# Ontario Seed Bank, Anyone?



## GMCORP (Mar 20, 2008)

Hey y'all.  I was thinking about visiting the "Ontario Seed Bank" in Toronto that i have seen advertised on the back cover of "High Times" several times.  Has anyone on here done business with them???:afroweed:


----------



## sweetnug (Mar 20, 2008)

I have been to a great place on younge st.  They carry all kinds of stuff.  Even
a smoke map of where to score in the city.  Its called the canadian seed exchange.  I am planning on going to the Ontario Seed Bank soon though.          I bet its great.


----------



## GMCORP (Mar 20, 2008)

Thanks man!  I'll check out the seed exchange!  I'm planning a trip to Toronto soon, and am always looking for more ideas!


----------



## CDN_BUD (Apr 7, 2008)

where is this place in toronto? ill have to check it out.


----------



## phatpharmer (Apr 8, 2008)

Look up sacredseed.com and they have a map to there store which is also in youngsterdam thats where you can find many stores to keep you amused!


----------



## johnnybuds (Apr 8, 2008)

phatpharmer said:
			
		

> Look up sacredseed.com and they have a map to there store which is also in youngsterdam thats where you can find many stores to keep you amused!




can you smoke in Canada without getting busted?


----------



## karmacat (Apr 8, 2008)

johnnybuds said:
			
		

> can you smoke in Canada without getting busted?

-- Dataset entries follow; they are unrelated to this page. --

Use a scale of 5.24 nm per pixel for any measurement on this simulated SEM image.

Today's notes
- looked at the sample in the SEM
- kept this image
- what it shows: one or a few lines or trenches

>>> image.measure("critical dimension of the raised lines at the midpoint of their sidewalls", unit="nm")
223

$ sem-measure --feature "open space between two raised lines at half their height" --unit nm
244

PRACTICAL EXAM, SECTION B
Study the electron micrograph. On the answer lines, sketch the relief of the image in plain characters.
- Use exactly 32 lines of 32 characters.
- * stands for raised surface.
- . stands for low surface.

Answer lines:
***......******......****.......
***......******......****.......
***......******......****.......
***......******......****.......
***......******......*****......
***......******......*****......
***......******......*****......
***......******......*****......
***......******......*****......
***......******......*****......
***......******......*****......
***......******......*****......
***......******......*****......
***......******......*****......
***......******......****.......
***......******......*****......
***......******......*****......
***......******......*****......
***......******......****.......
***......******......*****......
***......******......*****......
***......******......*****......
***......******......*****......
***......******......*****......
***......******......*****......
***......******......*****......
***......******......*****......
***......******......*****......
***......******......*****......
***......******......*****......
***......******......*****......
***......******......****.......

My question was are seeds legal in Canada ?


----------



## johnnybuds (Apr 8, 2008)

karmacat said:
			
		

> My question was are seeds legal in Canada ?



i dont think so.


----------



## Cole (Apr 13, 2008)

There legal to have not to germinate  ...I think?


----------



## johnnybuds (Apr 13, 2008)

Cole said:
			
		

> There legal to have not to germinate  ...I think?






Like a gun with no bullets


----------